So down went "the longer poems" of Diana de Montemayor, the whole of
Salmantino, with the Iberian Shepherd and the Nymphs of Henares. The
impatience of the curate, who, completely worn out, orders all the rest
to be burned _a canga cerrada_, fitly rounds the chapter, and sends us
in good-humor from the _auto da fe_, while the poor knight is in his
bedchamber, all unconscious of the purification in progress, which, if
he had known it, mad as he was, would have made his madness starker
still, thrashing about with his sword, back-stroke and fore-stroke,
and, as Motteux translates it, "making a heavy bustle." 'Tis all droll
enough; especially when we find that the housekeeper made such clean
work of it in the evening, in spite of the good curate's reservations,
and burnt all the books, not only those in the yard, but all those that
were in the house; but I should think twice before I let Freston the
necromancer into any library with which I am acquainted.
Let us be gentle with the denizens of Fame's proud temple, no matter how
they came there. You remember, I suppose, Swift's couplet,--
"Fame has but two gates,--a white and a black one;
The worst they can say is I got in at the back one."

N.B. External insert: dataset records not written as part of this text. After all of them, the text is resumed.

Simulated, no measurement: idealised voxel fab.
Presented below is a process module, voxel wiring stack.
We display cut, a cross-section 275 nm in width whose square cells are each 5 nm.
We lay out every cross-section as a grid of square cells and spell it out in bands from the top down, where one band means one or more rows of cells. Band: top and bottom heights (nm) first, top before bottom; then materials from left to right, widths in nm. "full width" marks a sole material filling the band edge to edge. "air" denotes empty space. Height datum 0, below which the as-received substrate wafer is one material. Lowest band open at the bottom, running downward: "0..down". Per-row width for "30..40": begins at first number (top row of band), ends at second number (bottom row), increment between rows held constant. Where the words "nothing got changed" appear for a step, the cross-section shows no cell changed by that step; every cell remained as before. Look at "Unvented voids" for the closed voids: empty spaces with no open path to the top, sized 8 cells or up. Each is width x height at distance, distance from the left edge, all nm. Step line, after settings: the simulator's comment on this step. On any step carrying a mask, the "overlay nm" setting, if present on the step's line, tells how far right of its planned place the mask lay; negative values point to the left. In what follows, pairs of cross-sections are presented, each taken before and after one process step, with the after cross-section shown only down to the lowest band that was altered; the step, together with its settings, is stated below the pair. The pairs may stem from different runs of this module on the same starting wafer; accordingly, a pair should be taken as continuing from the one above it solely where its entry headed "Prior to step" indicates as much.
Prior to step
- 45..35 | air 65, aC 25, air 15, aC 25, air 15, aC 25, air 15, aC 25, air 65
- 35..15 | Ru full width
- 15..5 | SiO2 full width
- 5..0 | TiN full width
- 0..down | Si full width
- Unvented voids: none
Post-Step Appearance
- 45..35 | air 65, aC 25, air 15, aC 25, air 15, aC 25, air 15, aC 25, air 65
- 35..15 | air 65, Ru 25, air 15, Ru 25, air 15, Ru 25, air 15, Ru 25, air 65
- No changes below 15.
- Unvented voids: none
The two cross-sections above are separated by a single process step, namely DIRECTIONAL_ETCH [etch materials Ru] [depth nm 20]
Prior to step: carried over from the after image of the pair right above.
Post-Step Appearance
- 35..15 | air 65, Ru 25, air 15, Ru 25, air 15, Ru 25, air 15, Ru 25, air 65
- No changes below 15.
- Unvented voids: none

"I have nothing," wrote Pope to his friend Cromwell, "to say to you in
this latter; but I was resolved to write to tell you so. Why should not
I content myself with so many great examples of deep divines, profound
casuists, grave philosophers, who have written, not letters only, but
whole tomes and voluminous treatises about nothing? Why should a fellow
like me, who all his life does nothing, be ashamed to write nothing, and
that, too, to one who has nothing to do but read it?" And so, with "_ex
nihilo nil fit_," he laughingly ends his letter.